Types of transaction

Clearing transactions

What categories of equity derivatives transactions must be centrally cleared and what rules govern clearing?

The scope of mandatory clearing central counterparties clearing is currently limited to certain credit default swaps, and the rules of Japan Securities Clearing Corporation are applied to central clearing. Mandatory central clearing is not relevant to equity derivatives transactions.

Exchange-trading

What categories of equity derivatives must be exchange-traded and what rules govern trading?

Nikkei 225 Futures, Nikkei 225 Options, TOPIX Futures, TOPIX Options, JPX-Nikkei Index 400 Futures, JPX-Nikkei Index 400 Options and other listed derivative transactions may be traded on a financial instruments exchange according to the relevant exchange’s rules. Similar kinds of derivative transactions may also be made from an exchange.

Collateral arrangements

Describe common collateral arrangements for listed, cleared and uncleared equity derivatives transactions.

When a person effects a listed equity derivatives transaction, he or she must deposit clearing margin (which is calculated by deducting the total amount of the net option value from the Standard Portfolio Analysis of Risk Requirement, which is calculated via a risk simulation based on current portfolio values).

Clearing participants deposit clearing margin, which is the aggregate amount summing up the total margin amounts of all customers of the clearing participant.

Exchanging collateral

Must counterparties exchange collateral for some categories of equity derivatives transactions?

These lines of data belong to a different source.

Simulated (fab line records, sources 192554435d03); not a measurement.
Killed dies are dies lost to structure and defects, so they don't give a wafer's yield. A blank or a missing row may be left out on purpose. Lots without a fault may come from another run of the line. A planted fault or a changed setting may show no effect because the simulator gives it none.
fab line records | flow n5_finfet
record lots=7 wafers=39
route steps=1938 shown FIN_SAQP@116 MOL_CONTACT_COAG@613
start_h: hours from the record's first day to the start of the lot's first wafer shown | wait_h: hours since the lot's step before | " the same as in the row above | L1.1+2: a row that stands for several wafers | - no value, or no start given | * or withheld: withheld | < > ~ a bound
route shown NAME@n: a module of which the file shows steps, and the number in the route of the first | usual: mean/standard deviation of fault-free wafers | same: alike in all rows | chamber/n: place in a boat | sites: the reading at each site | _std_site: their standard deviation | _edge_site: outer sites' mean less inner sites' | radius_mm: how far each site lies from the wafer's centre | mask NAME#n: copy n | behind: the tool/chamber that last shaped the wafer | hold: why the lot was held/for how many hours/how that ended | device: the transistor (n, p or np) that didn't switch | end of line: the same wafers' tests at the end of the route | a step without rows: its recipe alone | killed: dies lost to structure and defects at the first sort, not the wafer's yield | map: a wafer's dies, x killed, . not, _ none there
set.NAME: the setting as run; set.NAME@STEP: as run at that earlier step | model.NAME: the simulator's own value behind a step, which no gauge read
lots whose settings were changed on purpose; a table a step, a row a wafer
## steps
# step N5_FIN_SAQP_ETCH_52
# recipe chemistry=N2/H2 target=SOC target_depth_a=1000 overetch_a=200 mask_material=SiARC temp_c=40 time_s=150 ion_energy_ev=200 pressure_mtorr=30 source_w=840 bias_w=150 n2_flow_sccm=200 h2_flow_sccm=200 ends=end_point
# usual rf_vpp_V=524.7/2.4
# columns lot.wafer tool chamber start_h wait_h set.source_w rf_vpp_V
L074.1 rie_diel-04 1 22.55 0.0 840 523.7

Yes, starting from September 2016, certain financial institutions must, in principle, exchange collateral when engaging in OTC derivatives transactions, including OTC equity derivatives transactions, with other financial institutions as counterparty. This obligation to exchange collateral is applied to any type of OTC derivatives transactions governed by the FIEA. Initially, this regulation is applied to the financial institutions with the larger volume of OTC derivatives and, gradually, the scope of this regulation is extended to the financial institutions with smaller volumes of OTC derivatives. The collateral to be exchanged is categorised into variation margin and initial margin. The amount to be exchanged as variation margin must be determined on a mark-to-market basis, and must be the current profit price that one party obtains. The amount of initial margin reflects the expected size of the potential future exposure to the other counterparty.

There are no statutes or laws that mandate an obligation to exchange independent amounts.